John pointed Him out as 'the Lamb of God'

Andrew, prior to his call to join the group of Christ’s disciples, was a devoted disciple of John the Baptist. One day, when he was in the company of John and another disciple, a carpenter from Galilee passed by and John pointed Him out as “the Lamb of God”. Andrew and the other disciple immediately left John and went after Jesus to get to know Him better. We are not told who the other disciple was, but we do know that something began in Andrew’s heart that prepared him for the direct call of Christ. There had been many great spiritual leaders in Israel, but none so great as Jesus: others could proclaim Him, but none could equal Him.

For thought and contemplation:

It’s surprising how many Christians follow an earthly leader more than they follow their heavenly Leader. There were some like this in the church at Corinth (see 1 Cor. 1:12). It is important to respect God’s chosen leaders, but not to idolise them and make them equal with Christ. Remember—a leader proclaims Christ, but does not equal Him.

“Then Jesus said to his disciples, ‘If anyone would come after me, he must deny himself and take up his cross and follow me.’” (Matt. 16:24, NIV)

Introduces the family

John 1:41-42

he hastens to find his brother, Simon Peter

Having left John the Baptist to seek Jesus and get to know Him more intimately, Andrew is so thrilled with his first encounter with Christ that he hastens to find his brother, Simon Peter, and joyfully introduces him to Jesus. Although a seemingly simple act, that introduction made a great impact, not only on Simon Peter personally, but on the ages to come. Simon Peter became the one to whom Christ gave the keys of the kingdom, and through his thrilling, Spirit-anointed sermon on the Day of Pentecost, opened its gates to thousands of newly-converted souls. Little did Andrew know what impact that simple introduction was to have.

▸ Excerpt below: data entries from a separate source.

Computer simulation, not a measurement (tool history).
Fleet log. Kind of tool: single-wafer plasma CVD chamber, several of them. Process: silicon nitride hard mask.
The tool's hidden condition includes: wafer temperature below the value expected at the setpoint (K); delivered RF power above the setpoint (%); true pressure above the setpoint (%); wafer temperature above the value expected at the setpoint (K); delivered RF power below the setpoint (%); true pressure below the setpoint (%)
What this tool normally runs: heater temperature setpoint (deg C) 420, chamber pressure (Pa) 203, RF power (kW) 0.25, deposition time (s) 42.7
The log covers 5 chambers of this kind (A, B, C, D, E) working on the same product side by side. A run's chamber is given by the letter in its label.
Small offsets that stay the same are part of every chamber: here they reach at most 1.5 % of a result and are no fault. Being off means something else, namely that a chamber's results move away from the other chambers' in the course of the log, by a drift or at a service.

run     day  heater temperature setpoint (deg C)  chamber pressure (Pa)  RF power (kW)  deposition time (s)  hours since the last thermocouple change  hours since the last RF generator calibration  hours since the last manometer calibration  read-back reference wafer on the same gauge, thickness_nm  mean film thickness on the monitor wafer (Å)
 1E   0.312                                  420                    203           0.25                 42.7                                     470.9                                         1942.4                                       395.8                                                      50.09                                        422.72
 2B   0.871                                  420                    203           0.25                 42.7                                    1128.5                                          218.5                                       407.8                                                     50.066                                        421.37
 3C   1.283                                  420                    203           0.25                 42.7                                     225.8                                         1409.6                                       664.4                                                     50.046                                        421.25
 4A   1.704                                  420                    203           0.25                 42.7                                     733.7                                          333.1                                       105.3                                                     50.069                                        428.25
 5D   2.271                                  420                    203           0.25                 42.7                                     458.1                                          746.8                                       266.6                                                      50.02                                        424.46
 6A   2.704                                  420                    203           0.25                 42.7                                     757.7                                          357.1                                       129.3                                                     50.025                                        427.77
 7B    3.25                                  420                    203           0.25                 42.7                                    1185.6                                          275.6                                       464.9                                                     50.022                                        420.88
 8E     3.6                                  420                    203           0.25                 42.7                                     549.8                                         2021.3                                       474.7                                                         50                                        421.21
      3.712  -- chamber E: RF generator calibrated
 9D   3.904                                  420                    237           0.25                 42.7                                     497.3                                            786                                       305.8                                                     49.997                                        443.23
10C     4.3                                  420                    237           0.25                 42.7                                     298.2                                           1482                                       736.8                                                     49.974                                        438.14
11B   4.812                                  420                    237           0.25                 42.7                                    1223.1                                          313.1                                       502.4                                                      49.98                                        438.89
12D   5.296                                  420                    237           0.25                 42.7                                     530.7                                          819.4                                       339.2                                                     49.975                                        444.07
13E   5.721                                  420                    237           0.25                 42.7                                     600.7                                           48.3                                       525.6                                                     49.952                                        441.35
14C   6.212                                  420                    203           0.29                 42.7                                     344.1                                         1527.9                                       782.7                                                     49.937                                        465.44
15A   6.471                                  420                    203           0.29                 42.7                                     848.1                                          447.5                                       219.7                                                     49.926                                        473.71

For thought and contemplation:

When you introduce someone to Jesus, you just can’t tell what the outcome of that introduction will be—nor what the future may hold for that person. Have you ever introduced anyone to Christ? Ask the Lord to help you do this—today.

“…Go into all the world and preach the good news to all creation.” (Mark 16:15, NIV)

and the last shall be first

“Oh, for a church of Andrews!” I do not know that many ministers would want a church of Peters; it would be too quarrelsome. I am quite willing for Thomas to go to the City Temple and Simon Zelotes to St. James’. Let me have a church of Andrews—of simple, loving men, content to bring people to Jesus. Men like him are so valuable because everybody can be an Andrew. Not a greatly gifted man, but a greatly faithful man; not a man who would dispute with Peter as to who should be primate, or with John and James as to who shall sit on the left hand of Christ and who on the right, but a man who simply, humbly and lovingly does the work that lies nearest to him. He surely is of those last in the world’s estimate who are first in the Kingdom of God.

(A. Hubleman)

A willing helper

John 6:8-9 & 12:21-22

As Jesus preaches and teaches the people on the shores of Galilee, great crowds are drawn to Him. On this occasion, being some distance from the nearest town and because the people are hungry, a problem arises as to how they are going to be fed. Philip points out that even if it were possible to buy food, the cost would be too great.

Andrew, overhearing these words, brings a young boy to Jesus

Andrew, overhearing these words, brings a young boy to Jesus who has with him five small loaves and two fishes. Jesus blesses the small supply and, miraculously, enough food is distributed to meet everyone’s need. Later, when some Greeks ask Philip if they can be introduced to Jesus, he appeals to Andrew for help. No doubt by this time Andrew had clearly revealed what seems to be his uppermost characteristic: that of being a willing helper.

For thought and contemplation:

Let your mind dwell on this characteristic of Andrew for a moment—that of being a willing helper—and ask yourself: is that self-same characteristic to be found in me? And remember, the thought is not just of being a helper, but a willing helper.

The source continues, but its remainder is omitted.